The first iteration of this illuminator had all the parts on a single PCB which would straddle the lens of the microscope. The physical size was set by the microscope.
First Iteration Re-Design
The completed design was on a 2 layer board. Fabrication costs for the board alone were a little over $80US. This exceeded my interest in the project, so I re-designed it with an aluminum plate to serve as a mount and heat sink. There are 4 small PCBs with an LED and two mounting holes on them and one larger PCB with an LED in the center and the power supply on it. It made sense to me to put the small boards on a panel with the power supply board, and cut it up before building it. The cost reduced version PCB costs were about $20US, which is a lot more acceptable.
The white silkscreen lines for cutting the board up are visible on the board layout shown. Cutting the board was done with a vertical band saw. I thought about assembling the board before cutting it up, but was concerned that the board would flex too much while cutting and damage the boards or components.
The heat sink/mounting plate can be seen here:
It is fabricated from 1/4" aluminum, with mounting holes for the LED boards and main board tapped for machine screws. The heat sink outline was rough cut with a vertical bandsaw and then cleaned up and the holes drilled on a mill. Tapping was done by hand on the work bench.

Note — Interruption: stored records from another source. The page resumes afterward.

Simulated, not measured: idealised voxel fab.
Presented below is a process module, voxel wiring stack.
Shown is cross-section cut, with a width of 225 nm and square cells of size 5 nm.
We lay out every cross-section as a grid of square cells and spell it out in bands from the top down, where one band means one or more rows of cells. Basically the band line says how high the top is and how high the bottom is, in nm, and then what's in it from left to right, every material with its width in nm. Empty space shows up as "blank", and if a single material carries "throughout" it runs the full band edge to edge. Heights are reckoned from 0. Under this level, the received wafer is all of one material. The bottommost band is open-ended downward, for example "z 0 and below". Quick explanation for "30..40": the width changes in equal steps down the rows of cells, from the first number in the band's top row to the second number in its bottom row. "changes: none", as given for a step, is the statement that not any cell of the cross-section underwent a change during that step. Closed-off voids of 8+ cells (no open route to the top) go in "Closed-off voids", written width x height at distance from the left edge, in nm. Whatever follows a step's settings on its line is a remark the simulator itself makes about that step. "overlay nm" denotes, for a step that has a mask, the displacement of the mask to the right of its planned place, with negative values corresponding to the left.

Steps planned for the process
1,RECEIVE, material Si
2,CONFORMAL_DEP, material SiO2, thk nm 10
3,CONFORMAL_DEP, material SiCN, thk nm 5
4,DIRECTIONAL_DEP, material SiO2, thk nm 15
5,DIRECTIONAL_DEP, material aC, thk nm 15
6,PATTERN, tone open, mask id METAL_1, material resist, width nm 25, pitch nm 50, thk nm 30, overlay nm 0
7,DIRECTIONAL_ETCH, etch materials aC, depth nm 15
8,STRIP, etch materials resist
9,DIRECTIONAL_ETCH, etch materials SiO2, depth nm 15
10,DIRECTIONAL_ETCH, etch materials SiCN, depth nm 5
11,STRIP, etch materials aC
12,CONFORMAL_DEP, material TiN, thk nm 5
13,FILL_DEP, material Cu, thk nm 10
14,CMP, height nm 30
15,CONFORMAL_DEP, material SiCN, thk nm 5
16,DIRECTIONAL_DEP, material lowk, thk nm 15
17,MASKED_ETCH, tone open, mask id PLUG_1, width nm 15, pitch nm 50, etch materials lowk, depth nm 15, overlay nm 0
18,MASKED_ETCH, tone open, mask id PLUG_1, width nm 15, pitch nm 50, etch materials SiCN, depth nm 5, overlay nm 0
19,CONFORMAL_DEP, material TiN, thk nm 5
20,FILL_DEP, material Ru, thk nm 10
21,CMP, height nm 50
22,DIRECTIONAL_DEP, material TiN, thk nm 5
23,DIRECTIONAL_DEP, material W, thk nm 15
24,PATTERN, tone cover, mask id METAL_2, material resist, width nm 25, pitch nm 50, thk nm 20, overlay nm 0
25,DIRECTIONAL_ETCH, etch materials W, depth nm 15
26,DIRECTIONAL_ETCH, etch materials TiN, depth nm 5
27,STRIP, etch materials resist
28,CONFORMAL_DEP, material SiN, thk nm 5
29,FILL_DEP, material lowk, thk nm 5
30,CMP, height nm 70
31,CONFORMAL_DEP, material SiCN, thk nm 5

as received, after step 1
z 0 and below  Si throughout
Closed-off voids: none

The assembled illuminator looks like this:
I included the bare boards to show how the unfinished boards look. Soldermask near the LEDs on the back side of the PCB is masked to give better heat transfer to the heat sink. The entire back side of the PCB is a ground layer in addition to the heat sink. The blue LED wires will be glued down to the heat sink to prevent snagging them on stuff in use.
The LEDs have a heat sink pad that runs through the middle of the package that does not have an electrical connection. This pad was tied to the ground plane. Clusters of vias can be seen around the LEDs to conduct the heat from the top of the PCB to the back side. Osram OSLON Square 3000K LEDs were used. They are capable of handling up to 1800mA, but initial tests look like under 50mA will suffice. At 250mA, this thing would give you a sun tan.
The power supply design is just a re-use of the design used previously on the goose-neck microscope illuminator shown in a previous project. Because the back side of the PCB is a solid ground sheet and needed to be flat for good contact to the heat sink, I included two jumpers in the initial design rather than going to a 4 layer PCB.
Here is the first LED illuminator that I built back in 2013.
It uses a simple linear constant current regulator. It was designed on a napkin, and worked well enough to use for 7 years. Because it was built on perf board it needed to sit on standoffs, 1/4" below the plane of the mount plate. The large LEDs stuck farther down into the work area under the microscope lense.
1800mA! that's insane. I though that was a mistake, so I checked the datasheet. And it's indeed 1800mA. You'd need some serious heatsinking when they are running at 5W each.
Clever idea to create separate panels. No need to waste FR4 when you already have an aluminum backplate.